European Defenders observe Black History Month

Sgt. 1st Class Carlos Retana, equal opportunity advisor, 10th Army Air and Missile Command, emceed a Black History Month Observance that focused on the 15th Amendment to the United States Constitution on Smith Barracks, Feb. 18. Retana said that events like these are important so that everyone has a chance to be exposed to different cultures and learn from one another.

Members of the Baumholder and Kaiserslautern communities gathered to commemorate Black History Month with an observance reflecting the Army’s strength and diversity at Smith Barracks, Feb. 18.

Sgt. 1st Class Carlos Retana, equal opportunity advisor, 10th Army Air, and Missile Command said that events like these are important so that everyone has a chance to experience different cultures.

“The more we know about each other, the better it is for us to understand each other,” Retana said. “It helps us gel as a community; come together and actually understand why we do certain things. Events such as these build the team stronger.”

Retana said he was excited there was strong community support this year to include students from Smith Elementary that performed a play called “The Cow Tail Switch” and two poem readings. Students from the Baumholder Middle School performed an original play highlighting the importance of overcoming struggles.

“I know the community benefited from all the educational portions of the observance,” Retana said. “I’m really glad I got to be a part of it.”

Guest speaker Emmerson Buie Jr., special agent in charge of the Chicago field office and Gulf War veteran, joked that the student’s performance was a hard act to follow.

“Growing up in inner-city Chicago, which was very segregated at the time, I’ve always felt that history was not taught correctly,” Buie said. “We have a very unified history and in our history, it’s not just about blacks, whites, Asians and Hispanics; it’s about Americans. Until we all start believing that, we can not get to that place we want to be which is a more inclusive society and more inclusive country.”

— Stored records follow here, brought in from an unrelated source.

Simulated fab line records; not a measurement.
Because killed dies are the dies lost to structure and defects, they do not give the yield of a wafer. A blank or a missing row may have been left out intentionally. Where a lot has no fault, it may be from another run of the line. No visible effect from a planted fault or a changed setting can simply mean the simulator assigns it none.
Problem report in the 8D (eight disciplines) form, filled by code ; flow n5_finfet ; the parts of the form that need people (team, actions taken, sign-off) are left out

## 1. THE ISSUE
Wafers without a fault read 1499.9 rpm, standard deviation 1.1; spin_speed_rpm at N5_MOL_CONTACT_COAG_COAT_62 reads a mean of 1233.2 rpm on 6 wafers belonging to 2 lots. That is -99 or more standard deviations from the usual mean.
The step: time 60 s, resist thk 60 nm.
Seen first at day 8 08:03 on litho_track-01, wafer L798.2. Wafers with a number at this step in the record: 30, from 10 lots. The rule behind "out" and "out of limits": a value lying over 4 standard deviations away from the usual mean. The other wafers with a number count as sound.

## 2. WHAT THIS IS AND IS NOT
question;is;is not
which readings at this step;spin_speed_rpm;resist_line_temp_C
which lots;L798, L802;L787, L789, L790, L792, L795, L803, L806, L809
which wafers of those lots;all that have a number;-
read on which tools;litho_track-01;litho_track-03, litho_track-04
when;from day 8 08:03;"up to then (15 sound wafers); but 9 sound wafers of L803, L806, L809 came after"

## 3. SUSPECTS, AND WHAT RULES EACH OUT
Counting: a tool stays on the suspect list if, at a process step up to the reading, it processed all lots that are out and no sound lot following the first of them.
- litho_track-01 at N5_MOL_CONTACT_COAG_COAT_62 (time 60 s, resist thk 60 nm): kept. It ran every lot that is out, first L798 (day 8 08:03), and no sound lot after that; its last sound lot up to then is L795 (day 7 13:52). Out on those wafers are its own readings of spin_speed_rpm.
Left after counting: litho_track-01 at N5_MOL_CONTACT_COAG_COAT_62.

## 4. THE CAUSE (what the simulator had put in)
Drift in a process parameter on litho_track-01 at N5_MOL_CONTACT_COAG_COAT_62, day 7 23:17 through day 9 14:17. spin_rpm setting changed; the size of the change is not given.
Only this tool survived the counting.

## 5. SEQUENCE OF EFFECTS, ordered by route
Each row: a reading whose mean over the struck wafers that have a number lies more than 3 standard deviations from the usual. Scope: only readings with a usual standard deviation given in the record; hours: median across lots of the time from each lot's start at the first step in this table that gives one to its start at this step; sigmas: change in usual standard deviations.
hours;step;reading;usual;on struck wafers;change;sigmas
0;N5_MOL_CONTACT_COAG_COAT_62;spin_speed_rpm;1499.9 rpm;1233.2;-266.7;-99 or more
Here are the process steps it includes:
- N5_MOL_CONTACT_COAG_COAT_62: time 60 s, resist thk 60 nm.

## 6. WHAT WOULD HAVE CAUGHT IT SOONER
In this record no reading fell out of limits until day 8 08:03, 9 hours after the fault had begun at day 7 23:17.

Buie, who has been appointed to several key and senior positions in the FBI since 1999, explained that his job is to protect the civil liberties of everyone, which he takes very seriously.

Buie also discussed the importance of the 14th and 15th amendments that paved the right for U.S. citizens to vote regardless of race, color or religion. He also talked about the 19th amendment giving women the right to vote.

“We hold these truths to be self-evident, that all men are created equal, that they are endowed by their creator with certain unalienable rights, that among these rights are life, liberty and the pursuit of happiness,” Buie read. “When I read that passage, which is from the Declaration of Independence, I think of one thing. I think of Freedom.”

Buie said he thinks of freedom as a great outward expression or as a choice or an opinion.

“A choice or an opinion is no more than a vote. That’s what this year’s Black History Month’s topic is. It’s the vote.”

Buie said that there are three things that you need to take if you go to war.

“Take your faith; I think most would agree, you find religion very quick if you don’t have it. Take your flag and take your buddy in a foxhole. Those are the things you hold up close and personal.”

Mr. Buie received a certificate of appreciation from Brig. Gen. Gregory J. Brady, commander of the 10th Army Air and Missile Defense, as a token for visiting the Soldiers. Also in attendance was the Germany Chapter of the Association of Buffalo Soldiers who treated the students to pizza.